Best of 2009

Here’s my top books of 2009, in no real order. (This is of the books I read in 2009, not those published then.)

Welcome to the Jungle by Jim Butcher

We love the Dresden books here at Case de Lee and graphic novels so we were extremely excited when we found this. The art was clean and vivid, the story line was fun, and Harry was as sarcastic as ever. So bonus points go to Welcome to the Jungle for being one of the handful of fiction books to capture my husband’s attention as well as my own, an impressive feat.

Skin Tight by Ava Gray

I got to read this as a first reader (so you won’t see a review here) and I just couldn’t get enough of Mia and Foster. I love the really smart heroine and the tortured, reluctant hero and with this book Ava (aka Ann Aguirre) expands her concept to a whole world mythos while leaving so much more to explore that readers will want to keep sticking with these loose series to find out more. (Skin Tight comes out June 2010)
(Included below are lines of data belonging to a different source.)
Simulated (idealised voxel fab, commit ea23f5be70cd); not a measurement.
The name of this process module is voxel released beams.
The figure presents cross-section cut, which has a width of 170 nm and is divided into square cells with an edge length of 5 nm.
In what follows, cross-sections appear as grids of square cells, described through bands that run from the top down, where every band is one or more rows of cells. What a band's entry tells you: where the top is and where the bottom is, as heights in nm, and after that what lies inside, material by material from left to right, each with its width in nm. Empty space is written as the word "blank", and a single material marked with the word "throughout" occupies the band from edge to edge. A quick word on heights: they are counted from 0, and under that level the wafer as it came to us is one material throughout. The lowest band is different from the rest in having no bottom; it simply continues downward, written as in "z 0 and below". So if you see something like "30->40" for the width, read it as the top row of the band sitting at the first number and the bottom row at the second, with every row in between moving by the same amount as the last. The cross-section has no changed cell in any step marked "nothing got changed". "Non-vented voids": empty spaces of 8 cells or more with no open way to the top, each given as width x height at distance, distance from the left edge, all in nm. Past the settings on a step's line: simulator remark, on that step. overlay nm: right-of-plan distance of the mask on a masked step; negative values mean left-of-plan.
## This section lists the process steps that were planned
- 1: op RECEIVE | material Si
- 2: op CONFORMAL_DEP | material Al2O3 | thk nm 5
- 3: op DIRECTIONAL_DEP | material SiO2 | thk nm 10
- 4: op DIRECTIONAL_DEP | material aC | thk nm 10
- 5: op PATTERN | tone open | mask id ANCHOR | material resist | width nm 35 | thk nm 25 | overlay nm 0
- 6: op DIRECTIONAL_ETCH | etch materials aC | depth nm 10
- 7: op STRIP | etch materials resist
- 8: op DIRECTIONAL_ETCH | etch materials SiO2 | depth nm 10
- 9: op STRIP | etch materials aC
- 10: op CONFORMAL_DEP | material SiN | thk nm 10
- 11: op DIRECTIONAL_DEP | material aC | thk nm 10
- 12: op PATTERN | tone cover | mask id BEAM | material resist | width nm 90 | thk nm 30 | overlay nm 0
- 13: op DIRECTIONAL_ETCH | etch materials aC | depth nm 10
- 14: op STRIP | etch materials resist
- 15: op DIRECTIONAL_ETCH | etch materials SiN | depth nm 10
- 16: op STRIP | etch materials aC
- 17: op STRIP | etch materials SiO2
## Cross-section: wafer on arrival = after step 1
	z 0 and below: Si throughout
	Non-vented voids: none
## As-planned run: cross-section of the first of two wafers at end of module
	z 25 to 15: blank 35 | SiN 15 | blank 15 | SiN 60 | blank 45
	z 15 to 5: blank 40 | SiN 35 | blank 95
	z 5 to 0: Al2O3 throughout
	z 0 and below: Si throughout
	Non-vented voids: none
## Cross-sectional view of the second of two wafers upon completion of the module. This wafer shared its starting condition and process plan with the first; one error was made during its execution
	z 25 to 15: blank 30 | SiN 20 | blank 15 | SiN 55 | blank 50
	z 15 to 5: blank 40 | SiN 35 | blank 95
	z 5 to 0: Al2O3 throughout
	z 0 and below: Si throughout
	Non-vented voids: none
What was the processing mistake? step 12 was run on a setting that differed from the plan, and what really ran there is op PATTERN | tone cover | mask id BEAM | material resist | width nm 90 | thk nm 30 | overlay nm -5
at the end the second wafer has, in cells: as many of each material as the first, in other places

Magic Strikes & On the Edge by Ilona Andrews

Perhaps it’s unfair of me to both list these together and to take up two slots with Ms. Andrews’ (actually a husband-wife writing team) work. But to hell with it this is my list and I just cannot express my absolute adoration for Andrews’ writing style. She pushes all my buttons in the right way and to top it off On the Edge has the feel of my mother-in-laws’ rural town that’s my hiding place from the world, AND it has a character that everyone say looks like Sesshomaru from the Inyuasha series. You can’t get yummier. Yet Andrews also packs a wallop of dark, sinister fun into her books making them absolutely irresistible to me. Bully Ms. Andrews and keep giving me more!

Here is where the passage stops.